Introduction

A database is a structured set of data. Terminology is a little bit different when working with a database management system compared to working with data in R.

  • field: variable or quantity
  • record: collection of fields
  • table: collection of records with all the same fields
  • database: collection of tables

The relationship between R terminology and database terminology is explained below.

R terminology Database terminology
column field
row record
data frame table
types of columns table schema
collection of data frames database

SQL (structured query language) allows you to directly interact with a database and perform tasks such as pull data and make updates. R has two packages available that make it easy to run SQL queries: DBI, RSQLite.

Getting started

To get started, load packages DBI, RSQLite, and tidyverse. Install any packages by entering command install.packages("package") in your Console pane.

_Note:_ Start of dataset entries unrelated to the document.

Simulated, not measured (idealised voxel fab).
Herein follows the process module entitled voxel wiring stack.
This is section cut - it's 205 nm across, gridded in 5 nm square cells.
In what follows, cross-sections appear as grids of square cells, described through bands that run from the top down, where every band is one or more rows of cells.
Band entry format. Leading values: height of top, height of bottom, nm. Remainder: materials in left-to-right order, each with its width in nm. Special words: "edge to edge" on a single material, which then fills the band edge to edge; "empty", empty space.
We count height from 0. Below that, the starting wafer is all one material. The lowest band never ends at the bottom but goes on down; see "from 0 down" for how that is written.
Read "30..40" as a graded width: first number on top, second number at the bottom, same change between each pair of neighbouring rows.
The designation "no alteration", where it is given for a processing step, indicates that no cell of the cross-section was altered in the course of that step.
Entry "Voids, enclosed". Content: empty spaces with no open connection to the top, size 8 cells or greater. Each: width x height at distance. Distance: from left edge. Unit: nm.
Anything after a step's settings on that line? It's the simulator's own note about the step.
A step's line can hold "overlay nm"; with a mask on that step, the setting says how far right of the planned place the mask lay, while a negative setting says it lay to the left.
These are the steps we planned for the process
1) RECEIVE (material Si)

Package DBI provides a database interface definition for communication between R and relational database management systems. Package RSQLite embeds the ‘SQLite’ database engine in R and provides an interface compliant with the package DBI.

Open connection

The below chunk of code will turn data frame mtcars into a database named mtcarsdb. In the SQL queries that follow, you will see that the database is referenced by name mtcarsdb.

At the conclusion of this RMarkdown file there is a code chunk that closes the connection and frees resources. Run that chunk when you complete the document.

con <- dbConnect(SQLite(), ":memory:")
dbWriteTable(con, "mtcarsdb", mtcars)

# see tables
dbListTables(con)
[1] "mtcarsdb"

SQL to dplyr

For each SQL query with function dbGetQuery(), think about what data is being pulled from the database. Then use object mtcars in R along with functions in package dplyr to obtain the same result.

Task 1

dbGetQuery(con, statement = "SELECT mpg FROM mtcarsdb")



Task 2

dbGetQuery(con, paste("SELECT * FROM mtcarsdb", 
                      "WHERE mpg > 25")
           )



Task 3

dbGetQuery(con, paste("SELECT * FROM mtcarsdb", 
                      "WHERE mpg > 20", 
                      "ORDER BY cyl")
           )



Task 4

dbGetQuery(con, paste("SELECT mpg, wt, gear FROM mtcarsdb",
                      "WHERE mpg > 25 AND wt < 3", 
                      "ORDER BY mpg DESC")
           )



Task 5

dbGetQuery(con, paste("SELECT mpg, wt, gear FROM mtcarsdb",
                      "WHERE mpg > 25 OR wt < 3",
                      "LIMIT 6")
           )



SQL computations to dplyr

For each SQL query with function dbGetQuery(), think about what data is being pulled from the database. Then use object mtcars in R along with functions in package dplyr to obtain the same result. You will need to make use of summarise().

Task 6

dbGetQuery(con, statement = "SELECT AVG(mpg) FROM mtcarsdb")



Task 7

dbGetQuery(con, "SELECT COUNT(mpg) FROM mtcarsdb")



Task 8

dbGetQuery(con, paste("SELECT cyl, AVG(hp) FROM mtcarsdb",
                      "GROUP BY cyl",
                      "ORDER BY AVG(hp) DESC")
           )



Task 9

dbGetQuery(con, paste("SELECT cyl, MAX(hp) FROM mtcarsdb",
                      "GROUP BY cyl",
                      "ORDER BY AVG(hp) ASC")
           )



SQL queries

Use function dbGetQuery() to write SQL queries for tasks 10 - 14. Make use of function paste() to neatly format your SQL statement.

Task 10

Write a SQL query that returns 10 rows of the variables mpg, gear, and carb.



Task 11

Write a SQL query that returns the variables mpg, gear, and carb ordered in ascending order by carb.



Task 12

Write a SQL query that returns the variables mpg, cyl, and carb, where carb is greater than 2 and cyl is greater than 4.



Task 13

Write a SQL query that returns the sum of wt for each carb value.



Task 14

Write a SQL query that returns the mean mpg, mean hp, and mean wt grouped by cyl and then carb.



Close connection

dbDisconnect(con)